The 2026 FIFA World Cup: A Mixed Outlook for Tourism
With less than 40 days to go until the kick-off of the 2026 FIFA World Cup in North America, the event is generating as much interest in its potential tourism impact as in the teams and players set to compete. This will be the largest men’s World Cup in history, featuring 48 teams and 104 matches. It was initially expected to bring a significant economic boost to the host nations.
However, new data from the American Hotel & Lodging Association (AHLA) indicates that the situation in the United States may not be as straightforward as anticipated. In its latest report, FIFA World Cup 2026 Hotel Outlook, AHLA warns that expected demand has not translated into strong hotel bookings. Domestic travelers are outpacing international visitors, with factors such as FIFA room block cancellations, international travel barriers, and rising costs cited as key reasons for the softened demand.

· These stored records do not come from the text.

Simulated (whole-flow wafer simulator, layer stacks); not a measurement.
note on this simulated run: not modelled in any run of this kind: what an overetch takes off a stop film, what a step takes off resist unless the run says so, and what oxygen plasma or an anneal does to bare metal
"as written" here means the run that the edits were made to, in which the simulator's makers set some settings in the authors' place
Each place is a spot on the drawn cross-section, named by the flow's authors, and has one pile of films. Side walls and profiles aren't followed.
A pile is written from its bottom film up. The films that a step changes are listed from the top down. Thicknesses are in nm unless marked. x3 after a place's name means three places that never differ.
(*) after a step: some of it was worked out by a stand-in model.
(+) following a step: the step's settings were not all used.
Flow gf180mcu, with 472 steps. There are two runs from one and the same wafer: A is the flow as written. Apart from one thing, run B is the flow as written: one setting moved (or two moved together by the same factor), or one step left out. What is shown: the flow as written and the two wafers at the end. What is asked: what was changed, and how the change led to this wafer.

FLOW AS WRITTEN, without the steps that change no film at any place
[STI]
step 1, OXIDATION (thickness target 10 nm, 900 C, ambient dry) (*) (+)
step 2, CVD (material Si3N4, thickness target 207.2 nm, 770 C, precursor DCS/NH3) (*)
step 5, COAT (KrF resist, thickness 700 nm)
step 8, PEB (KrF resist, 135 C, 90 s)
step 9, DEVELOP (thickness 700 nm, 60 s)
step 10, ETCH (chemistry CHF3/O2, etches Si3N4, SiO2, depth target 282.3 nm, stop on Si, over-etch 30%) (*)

The report highlights that 80% of surveyed hoteliers across 11 host cities say bookings are below initial projections. While domestic travelers are still filling rooms at typical summer levels, the anticipated surge of international visitors has yet to materialize on a large scale. This trend aligns with broader travel data showing increased global interest in the tournament but uneven conversion into confirmed trips. Analysts have noted a growing gap between search demand and actual arrivals, with structural barriers limiting conversions.
At the heart of the issue are visa constraints and geopolitical concerns. Between 65% and 70% of hoteliers surveyed by AHLA identified these factors as the main challenges affecting international demand. For an event that relies heavily on cross-border travel, particularly from Europe and Latin America, this poses a significant hurdle.
Rosanna Maietta, President and CEO of AHLA, said: “Hotels across host markets have spent years preparing for the World Cup, and while there is real excitement, the data points to a more nuanced outlook.”
Another factor contributing to the softer outlook is what the report calls an “artificial early demand signal” created by FIFA room block allocations. Hotels initially reserved large volumes of inventory for official tournament use, inflating early expectations. However, roughly half of respondents now report significant room releases back into the market, forcing a recalibration of demand forecasts.
The impact is being felt unevenly across host cities. In Kansas City, 85% to 90% of surveyed hotels report booking levels below expectations, with demand trailing even a standard summer without major events. Similar weak signals are emerging in Boston, Philadelphia, San Francisco, and Seattle, where many operators describe the World Cup as effectively a “non-event” so far.
In contrast, a smaller group of destinations are seeing tangible gains. Miami and Atlanta are outperforming expectations, driven by strong leisure appeal, better air connectivity, and confirmed team base camps. These markets represent just 25% to 30% of respondents overall.
Major gateway cities such as New York City and Los Angeles fall somewhere in the middle. While bookings are softer than expected, they remain broadly in line with typical summer demand, suggesting the tournament is not yet delivering significant incremental uplift. Dallas and Houston also report a similar pattern, with around 70% of hotels tracking below World Cup projections despite maintaining steady baseline occupancy.
Maietta believes there is still “meaningful opportunity ahead,” but to fully realize that potential, the US and FIFA must ensure a “welcoming and seamless experience for international travellers.” She added: “That means avoiding unnecessary cost increases on visas and transportation to and from the games, and discouraging local jurisdictions from adding last-minute tax hikes that hurt the games and consumers.”
While the tourism picture is improving, benefits look uneven across North America. Analysis from Data Appeal and Mabrian, with PredictHQ, shows demand rising at different speeds, clustering in cities like Mexico City, Vancouver, and Boston, with air connectivity key to conversions.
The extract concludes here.